Lets take a look at each of them.

First, increasing our self knowledge and becoming People of the Ren.

In ancient times, there was a society of people that met with their teacher. His name was Confucius. These people were call People of the Ren, or People of Love. These people spent most of their lives in the process of chung-shu.

Chung was the practice of looking inward for self knowledge. If they shot an arrow and it missed the target, they did not blame the arrow or the wind, they looked at their own shooting. If they did not feel respected, they explored their own ability to respect others. If they did not feel loved, they examined carefully their own ability to love others.

Each person was required to spend many years in the practice of chung under the teaching of Confucius before he would commission them and send them out as People of the Ren to bring shu to the world. Shu was empathy and compassion. Without deep self-awareness and self-knowledge it is impossible to be empathic and compassionate; with ourselves or others.

If we are truly committed to growth and change within ourselves, we must become People of the Ren, not because it is right or wrong, but simply because we have no choice! We must learn to be with the reality of who we are right now, because regardless of how hard we try, the reality is, we can only change what we know and accept about ourselves.

Self-creation from who we are now into the person we would like to become requires self-transformation through the process of change called evolution. But the best map in the world is useless unless you know where you are on the map. In other words, there is no map, approach, technique, or theory of self-transformation that will be useful without self-awareness of who we are right now. Without this self-knowledge, we cannot consciously evolve, transform, grow, or change. We live our lives very much like sleep walkers unconsciously shuffling from room to room.

Therefore, a first step of increased self-awareness that can lead to self-transformation is that of beginning to pay close attention to our beliefs, our opinions, our certainties, and the many ways we divide the world into the simplistic categories of either/or, black and white, right or wrong, and good or bad.

When we discover this kind of dualistic thinking in ourselves, we need to pay close attention so that whenever this kind of simplistic thinking comes up we are immediately self-aware.

This self-knowledge is important because when we only have the two categories called black and white to work with emotionally, we will always be struggling or compulsively working to try harder and harder to do better, to be perfect; to be white, right, and good. Remember, the only other color in black and white thinking is the swamp of depression and despair called black, bad, wrong, and failure. It is a very short step from perfection into the swamp of failure and despair.

WALKING THE MIDDLE PATH
The next step required in the creation of, or evolution into, the person you want to become, is that of developing a very clear vision of who that new person looks like that you want to evolve into. This brings us to step 2. Learning to walk the middle path.

As we saw a moment ago, if change is reality, there are no absolutes in this universe. Rights and wrongs, good and bad, blacks and whites, either / or (often called dualistic or simplistic thinking) are nothing but illusions; subjective categories created by our egos to help us in childhood.

To live in reality and avoid pushing the river of reality through the creation of subjective ego generated black and white dualities is what I call living on the middle path.

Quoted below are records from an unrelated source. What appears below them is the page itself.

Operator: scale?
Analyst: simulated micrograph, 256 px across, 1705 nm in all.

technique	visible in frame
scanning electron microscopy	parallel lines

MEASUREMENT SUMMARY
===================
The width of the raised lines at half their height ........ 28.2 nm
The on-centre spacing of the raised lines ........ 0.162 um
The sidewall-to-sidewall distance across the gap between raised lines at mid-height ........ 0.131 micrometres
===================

Very simply, walking the middle path means learning to think in more complex gray categories than the simplistic and immature black and white categories of childhood. The world is not right or wrong, good or bad, black or white. Reality is infinitely complex. The world is gray. The middle path walks in the gray between the categories of black and white and holds them in dynamic tension.

A spiritual practice that can help you develop the skill of walking and remaining consciously on the middle path is that of learning to look for the truth on both sides of any issue. When we learn to hold black and white opposites in dynamic tension and resist the simplistic thinking of either/or, we begin to develop the skill of living more gray and walking the middlepath.

Some call this learning the skill of not-knowing. The less we “know”, the more we can be with the reality of what is. With not-knowing, our self-awareness of both the universe we live in, and the rigid opinions, certainties, and beliefs of our ego will begin to increase.

If we look at the concept of evolution in nature we can learn several important insights about change. First is that nature always evolves from lower consciousness to higher consciousness; from atoms, to matter, to single celled life, to simple life form, to fish, to animals, to humans, to ……?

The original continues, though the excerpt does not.